What the prep work entailed ⚒️

  1. Defining through collaboration. The presentations were born out of my work at Float up to that point, so it was important to collaborate with both my team and speakers from other departments. A dedicated #2022-meetup-agenda-planning channel was created in Slack two months out, where we agreed on familiar themes for speakers and shared our working presentations. The goal was to ensure our messaging stayed consistent and that the timing of the presentations made sense, particularly for cross-department initiatives.
  2. Settling on purpose and takeaways. For example, in my first presentation, I wanted to share how to healthily and efficiently move together in iterating Float for our users, while also increasing the emphasis on listening to feedback.
  3. Doing your research. As part of my first presentation, I referenced Teressa Torres' opportunity solution tree model outlined in her book Continuous Discovery Habits. The model mindfully guides the prioritization of new features and improvements toward maximum value-add for our users. As we build the future of Float, we can define what we do in the context of opportunities, which help steer how we discover, deliver, and validate what we create. It's an exciting perspective!
  4. Using new tools. I also introduced Linear in this presentation. Following investment in scaling our product and engineering teams this year, Linear includes tools such as automated cycle tracking to help support efficient development and faster customer updates. We're fans of their approach to building products and share a similar perspective, so it made sense for us to migrate to it for issue tracking.
  5. Getting buy-in. Shared alignment is key to any successful presentation. It's important to build a perspective of what is (and isn't) valuable for those involved, as well as historical context around specific opportunities. For instance, during a recent Remote Roadshow, I seeded the concepts of our process improvements and shared a feedback survey to account for input across the organization. I focused on sharing the why behind any changes or decisions during my presentations. I also sought to share foundations in my first presentation that would set the stage for my second presentation and the accompanying workshop. Using a workshop provided a way to get folks involved and contribute directly to the buy-in process.

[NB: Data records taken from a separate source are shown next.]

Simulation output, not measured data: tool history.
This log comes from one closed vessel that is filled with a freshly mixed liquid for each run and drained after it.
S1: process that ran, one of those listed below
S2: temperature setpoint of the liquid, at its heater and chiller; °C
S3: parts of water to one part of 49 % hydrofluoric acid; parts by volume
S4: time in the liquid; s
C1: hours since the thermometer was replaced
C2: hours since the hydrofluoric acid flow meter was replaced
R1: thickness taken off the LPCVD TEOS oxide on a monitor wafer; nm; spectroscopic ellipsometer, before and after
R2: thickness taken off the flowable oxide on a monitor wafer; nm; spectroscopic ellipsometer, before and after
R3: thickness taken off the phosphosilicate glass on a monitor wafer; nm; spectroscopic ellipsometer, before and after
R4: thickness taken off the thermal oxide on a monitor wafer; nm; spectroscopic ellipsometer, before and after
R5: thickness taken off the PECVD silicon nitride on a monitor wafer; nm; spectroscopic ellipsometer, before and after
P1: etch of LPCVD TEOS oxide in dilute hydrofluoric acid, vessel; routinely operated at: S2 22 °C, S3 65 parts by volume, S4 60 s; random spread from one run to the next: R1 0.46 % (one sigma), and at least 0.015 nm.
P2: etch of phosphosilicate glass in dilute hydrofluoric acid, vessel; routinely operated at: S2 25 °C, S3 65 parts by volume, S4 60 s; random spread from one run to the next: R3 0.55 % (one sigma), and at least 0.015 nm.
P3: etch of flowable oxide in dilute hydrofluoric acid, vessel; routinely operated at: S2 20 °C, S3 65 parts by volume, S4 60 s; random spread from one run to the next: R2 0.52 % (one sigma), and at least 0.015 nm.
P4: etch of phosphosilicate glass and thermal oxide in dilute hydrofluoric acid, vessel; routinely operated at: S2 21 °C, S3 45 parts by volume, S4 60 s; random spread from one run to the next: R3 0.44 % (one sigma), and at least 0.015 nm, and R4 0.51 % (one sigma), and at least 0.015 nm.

Building a presentation a week at a time

I started formally building the presentations around a month before the meetup. Here’s how I structured my time:

➡️ Four weeks out—Mind maps. I invested in creating mind maps to outline the presentations. Starting with content first helps orient the presentation topic, with the delivery and formatting coming later. Mind maps are an easy visual tool for others to react to, and I sought feedback from team members.

➡️ Three weeks out—Drafting. I started drafting my presentations in Pitch. Building the presentation drafts themselves didn't take long, as I was able to use the mind maps I had already developed.

➡️ Two weeks out—Practice and refine. The last 20% of the effort is always the most time consuming. The two weeks leading up to the presentation were primarily dedicated to refinement, polish, and iteration. Notably, most of the refinement was in the spirit of collaboration to ensure that all presenters were aligned on full-company messaging. As the presentations came to a good place, I needed to ensure I was well prepared to present. Dedicating time to practice, timing, and refinement (based on that practice) was the first step. As the meetup neared, I reviewed the presentation and presenter notes more regularly.

➡️ One week out—Getting into the mindset. The presentations were an opportunity to practice empathy with the audience, so prioritizing rest before speaking was vital. Considering that this was an international trip for me that required managing jet lag, I gave myself grace and space to work through it.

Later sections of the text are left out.